Opinion
No. 81-723.
Filed May 14, 1982.
1. Criminal Law: Constitutional Law. A crime must be defined with sufficient definiteness and there must be ascertainable standards of guilt to inform those subject thereto as to what conduct will render them liable to punishment thereunder. 2. ___: ___. The dividing line between what is lawful and unlawful cannot be left to conjecture. 3. Criminal Law: Statutes. Penal statutes prohibiting the doing of certain things and providing a punishment for their violation should not admit of such a double meaning that the citizen may act upon one conception of its requirements and the courts upon another. 4. Criminal Law: Statutes: Constitutional Law. A statute which forbids the doing of an act in terms so vague that men of common intelligence must necessarily guess as to its meaning and differ as to its application violates the first essential elements of due process of law. 5. Criminal Law: Statutes. The test to determine whether a statute defining an offense is void for uncertainty is whether the language may apply not only to a particular act about which there can be little or no difference of opinion, but equally to other acts about which there may be radical differences, thereby devolving on the court the exercise of arbitrary power of discriminating between the several classes of acts. The dividing line between what is lawful and what is unlawful cannot be left to conjecture.
Appeal from the District Court for Lancaster County: BERNARD J. McGINN, Judge. Reversed and dismissed.
Dennis R. Keefe, Lancaster County Public Defender, and Dorothy A. Walker, for appellant.
John C. McQuinn II, Assistant City Prosecutor, for appellee.
Heard before KRIVOSHA, C.J., BOSLAUGH, McCOWN, CLINTON, WHITE, HASTINGS, and CAPORALE, JJ.

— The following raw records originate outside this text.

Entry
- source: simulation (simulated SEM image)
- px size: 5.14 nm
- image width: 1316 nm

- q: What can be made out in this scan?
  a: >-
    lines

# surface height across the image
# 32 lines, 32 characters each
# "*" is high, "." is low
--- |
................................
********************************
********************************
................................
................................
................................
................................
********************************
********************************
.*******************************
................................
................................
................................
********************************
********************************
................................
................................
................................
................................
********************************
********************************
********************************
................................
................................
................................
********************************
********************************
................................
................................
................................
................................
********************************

The appellant, Douglas E. Metzger, was convicted in the municipal court of the city of Lincoln, Nebraska, of violating 9.52.100 of the Lincoln Municipal Code. The judgment was affirmed by the District Court for Lancaster County, Nebraska, and Metzger has appealed to this court. For reasons set out below, we reverse and dismiss.
Metzger has raised several alleged errors. There is, however, a threshold question which we must address and which is dispositive of the entire matter. According to the evidence, Metzger lived in a garden-level apartment located in Lincoln, Nebraska. A large window in the apartment faces a parking lot which is situated on the north side of the apartment building. At about 7:45 a.m. on April 30, 1981, another resident of the apartment, while parking his automobile in a space directly in front of Metzger's apartment window, observed Metzger standing naked with his arms at his sides in his apartment window for a period of 5 seconds. The resident testified that he saw Metzger's body from his thighs on up.
The resident called the police department and two officers arrived at the apartment at about 8 a.m. The officers testified that they observed Metzger standing in front of the window eating a bowl of cereal. They testified that Metzger was standing within a foot of the window and his nude body, from the mid-thigh on up, was visible.
The pertinent portion of 9.52.100 of the Lincoln Municipal Code, under which Metzger was charged, provides as follows: "It shall be unlawful for any person within the City of Lincoln . . . to commit any indecent, immodest or filthy act in the presence of any person, or in such a situation that persons passing might ordinarily see the same."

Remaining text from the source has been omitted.